Optimizing "Getbits" Part I
Introduction
After reading putbits I and II, we all know how to do a 'putbits' routine (right?). So here is the other vital routine for any depacker/decompressor. This document contains tips and advice on how to read a number of bits from a bitstream.
Terminology
"Bitstream": This is a continuous block of bytes which is used like a huge series of bits. If our bitstream is 100 bits long then we need 13 bytes of storage (actually only 12.5 with 4 bits spare).
"BitRack": A temporary byte/word/dword in which bits are shifted out from, or into.
"InputByte": This fetches the next byte from our bitstream and passes it back in the AL register.
Bit-by-Bit
As we are still dealing with a bit-stream, we might as well start with fetching 1 bit at a time from it.
Right, we need a counter to record how many bits we have left in the BitRack, and the BitRack itself.
Initialise:
BitRack = InputByte()
BitPos = 7
Get1Bit:
newbit = ( BitRack >> BitPos) AND 1
BitPos - 1
If BitPos < 0 then BitRack = InputByte()
BitPos = 7
Now, let's use some 80x86 to make life easy.
Initialise:
call InputByte
mov ch, al ; CH = BitRack
mov cl, 7 ; Bit = 7
Get1Bit:
mov al, ch
shr al, cl
and al, 1 ; newbit = (BitRack >> BitPos) AND 1
dec cl ; BitPos - 1
jns short notempty ; if BitPos < 0 then
call InputByte ;
mov ch, al ; BitRack = InputByte()
mov cl, 7 ; BitPos = 7
notempty:
The bits a-x in the bitstream are stored like this:
--------------------> bitstream
abcdefgh ijklmnop qrstuvwx .... etc ...
byte 0 byte 1 byte 2
Mask and Wrap
As you may have already noticed the BitPos counter (register CL) counts down to -1 and then begins again from 7, i.e. it wraps on a power of 2.
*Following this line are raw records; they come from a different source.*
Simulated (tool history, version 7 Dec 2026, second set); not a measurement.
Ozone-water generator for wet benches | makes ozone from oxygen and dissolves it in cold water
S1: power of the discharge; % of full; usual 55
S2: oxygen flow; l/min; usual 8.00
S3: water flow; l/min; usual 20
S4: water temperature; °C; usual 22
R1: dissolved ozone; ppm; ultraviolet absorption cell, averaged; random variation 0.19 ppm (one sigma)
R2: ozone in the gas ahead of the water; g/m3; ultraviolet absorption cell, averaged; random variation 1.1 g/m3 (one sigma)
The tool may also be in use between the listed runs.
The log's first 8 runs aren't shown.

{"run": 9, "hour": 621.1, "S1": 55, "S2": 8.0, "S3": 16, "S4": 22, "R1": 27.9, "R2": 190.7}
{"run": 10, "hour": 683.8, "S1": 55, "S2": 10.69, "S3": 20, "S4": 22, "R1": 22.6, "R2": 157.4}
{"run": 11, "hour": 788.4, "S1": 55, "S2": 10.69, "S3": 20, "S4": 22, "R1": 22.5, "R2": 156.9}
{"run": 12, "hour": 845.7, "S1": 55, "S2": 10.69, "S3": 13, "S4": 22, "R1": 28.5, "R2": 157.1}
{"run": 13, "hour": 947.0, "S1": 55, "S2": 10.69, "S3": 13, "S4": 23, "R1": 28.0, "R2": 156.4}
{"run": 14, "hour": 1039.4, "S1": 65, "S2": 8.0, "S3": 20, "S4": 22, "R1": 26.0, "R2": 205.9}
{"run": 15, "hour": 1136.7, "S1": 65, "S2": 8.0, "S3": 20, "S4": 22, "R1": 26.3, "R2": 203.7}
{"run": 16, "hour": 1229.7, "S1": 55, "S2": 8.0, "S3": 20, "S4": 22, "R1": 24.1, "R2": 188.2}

All the BitPos is currently doing is telling us when the 8th bit has been shifted out of the BitRack.
Another way to do this is to use a logical AND instruction to mask off unwanted bits and limit the results to a small range, in this case 8 (7 to 0).
E.g.
dec cl ; 2
and cl, 00000111b ; 2
jnz short <label> ; 2
This takes 6 bytes and uses the ZF (Zero Flag) to indicate when the 8th bit has been reached.
A better way is to use the MOD 256 property of the byte register itself to perform the logical AND for free, and simply scale up the countdown of CL to be 1/8th of 256 (which is 32). E.g.
sub cl,32 ; 2
jnz short <label> ; 2
As a bonus, we get the CF (Carry Flag) set every 8th time, which could be an advantage depending on your code.
The Bit Loop (or "fake BitRack")
Another way to perform the once every 8th (or 16th or 32nd) event counter is by using a single set bit within a byte, word or dword.
This is just a "fake" BitRack which is rotated round and round without being reloaded or modified in any other way.
Intialise:
mov cl, 01h
Get1Bit:
rol cl, 1
jnc short notyet
call InputByte
mov ch, al ; ch = InputByte()
notyet:
shl ch, 1 ; BitRack << 1
; CF = next bit
As you can see, we never need to reload CL after the initialisation, the ROL instruction takes care of it for us.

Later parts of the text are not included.